Passively heated homes are designed and built with concepts and materials that allow them to not usually require an active heating or cooling system; some passive homes do require a small amount of active heating if they are located in areas that are above 60 degrees latitude because of colder temperatures and reduced amounts of sunlight in the winter. The vastly reduced amount of energy required to heat or cool a passive home translates nicely into a far reduced carbon footprint due to less use of resources and less out of pocket costs for the home owner.

Passive heated homes basically work by using a combination of techniques to keep the warmth in (or out) of your home while still allowing fresh air to circulate. This is managed by using extra-thick superinsulation to reduce heat transfer though the walls, roof, and bottom floor of the home as well as triple-pane windows with the dead air spaces filled with argon or krypton gasses, covered with low-E glass coatings, and glazed with special high R-value frames.

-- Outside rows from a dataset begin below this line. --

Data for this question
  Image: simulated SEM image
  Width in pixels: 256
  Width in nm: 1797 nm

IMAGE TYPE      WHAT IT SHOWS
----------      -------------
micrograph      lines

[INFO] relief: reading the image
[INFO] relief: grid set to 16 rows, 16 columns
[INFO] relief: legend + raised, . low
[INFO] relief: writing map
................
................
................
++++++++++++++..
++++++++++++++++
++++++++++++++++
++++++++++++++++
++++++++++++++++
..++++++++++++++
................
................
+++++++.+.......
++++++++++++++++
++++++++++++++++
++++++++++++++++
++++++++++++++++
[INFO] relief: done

These passive homes also require special ventilation to help move fresh air into the home, heat it up, and circulate it. Because these homes are airtight, this is more important than in a conventional home.

Solar panels are often used on these types of homes, as well as high efficiency appliances, and sometimes earth warming tubes which capture heat from the earth.

The problems with passive homes are pretty few and far between. There is an increased cost for some of the materials needed to build the house initially, but these costs are usually offset by the greatly reduced cost of running the house. Builders need to take great care in choosing materials and finishes that give off as low of a VOC emission as possible, however, due to the reduced air movement.

In general, the costs of building these passive homes is becoming more in line with the costs of building a traditional house. As the materials and products needed to create these homes becomes more available, we can expect the costs to likewise be reduced as well.